No one seems to understand her…not her teachers, the kids at school, or even her own father! They don’t get her obsession with homonyms, prime numbers, and following rules. This makes school and home quite a struggle.
When her town is hit by a super storm, Rose’s world is turned upside down. The power is out, schools are closed, her already stressed father loses his job, and the search for her missing dog, Rain, pushes her way out of her comfort zone.
From sadness to joy, this book takes you on a rewarding adventure filled with emotion and allows the reader to see things from the very different viewpoint of someone on the Autism spectrum.
I recommend this book for 4th-6th graders who enjoy a heartfelt read.

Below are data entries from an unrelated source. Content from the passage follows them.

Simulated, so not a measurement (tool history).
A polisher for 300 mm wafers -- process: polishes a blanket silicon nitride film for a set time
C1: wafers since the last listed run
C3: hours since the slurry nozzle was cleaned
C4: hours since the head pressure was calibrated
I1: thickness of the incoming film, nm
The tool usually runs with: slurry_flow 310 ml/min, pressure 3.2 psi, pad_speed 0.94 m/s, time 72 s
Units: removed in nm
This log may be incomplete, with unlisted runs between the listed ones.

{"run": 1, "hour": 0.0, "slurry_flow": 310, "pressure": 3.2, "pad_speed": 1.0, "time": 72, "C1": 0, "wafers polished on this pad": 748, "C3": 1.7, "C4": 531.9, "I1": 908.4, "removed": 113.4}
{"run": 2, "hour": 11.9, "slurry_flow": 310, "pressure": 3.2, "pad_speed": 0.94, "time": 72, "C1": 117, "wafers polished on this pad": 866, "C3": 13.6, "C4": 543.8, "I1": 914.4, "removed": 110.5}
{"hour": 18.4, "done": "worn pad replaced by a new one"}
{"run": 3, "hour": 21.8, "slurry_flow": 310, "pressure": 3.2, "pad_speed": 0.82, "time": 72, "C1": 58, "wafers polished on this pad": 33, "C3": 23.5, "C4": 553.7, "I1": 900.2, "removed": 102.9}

Book reviewed by Carol C.., Elementary School Liaison
Twelve year old Zane Dupree and his dog, Bandy, travel to New Orleans to meet his deceased father’s grandmother, Miss Trissy. While there, Zane finds himself trying to survive Hurricane Katrina all by himself. This book is full of suspenseful events as he experiences the physical effects of the storm as well as how it brought out the best and worst in the people affected by the storm. If you like suspenseful realistic or historical fiction you will love this book.
In The Crossover by Kwame Alexander, narrator Josh Bell delivers a dynamic play-by-play of the basketball season and his middle school turmoil through poems that evoke a hip-hop vibe while telling a heartfelt tale of basketball, brotherhood, and so much more. Josh is the only middle-schooler around who can dunk, his twin brother Jordan has a mean three-point shot, and together they’re a well-oiled machine—both on and off the court. But when Jordan gets a girlfriend, Josh finds their relationship suddenly changing—and he doesn’t like it. A fast read that will hook you from the warm up and deliver an emotional punch before the final buzzer, this book is a slam dunk.
Book reviewed by Erin E., Youth Services Programming Coordinator
Hey Scientists! Would you like a machine to do your chores for you? Ruby Goldberg is an inventor, and in Ruby Goldberg’s Bright Idea by Anna Humphrey, she likes to invent Rube Goldberg machines. Rube Goldberg was a cartoonist and an inventor of machines that had many steps to perform a simple task. When Ruby’s grandfather loses his dog, Tomato, Ruby wants to think of a way to help her grandfather to feel better. She decides to make a machine that will pick up the newspaper and put it on the table, and also fetch her grandfather’s slippers and place them by his favorite chair. Tomato used to do these things when he was alive, and Ruby’s grandpa misses Tomato very much.
If you would like to see a Rube Goldberg machine in action, check out the opening sequence of Pee-Wee’s Big Adventure. Pee Wee invents a machine that wakes him up and makes his breakfast each morning. Another example is Wallace and Gromit, they also invent a machine to wake them up and feed them breakfast, which you can see in Wallace & Gromit: The Wrong Trousers.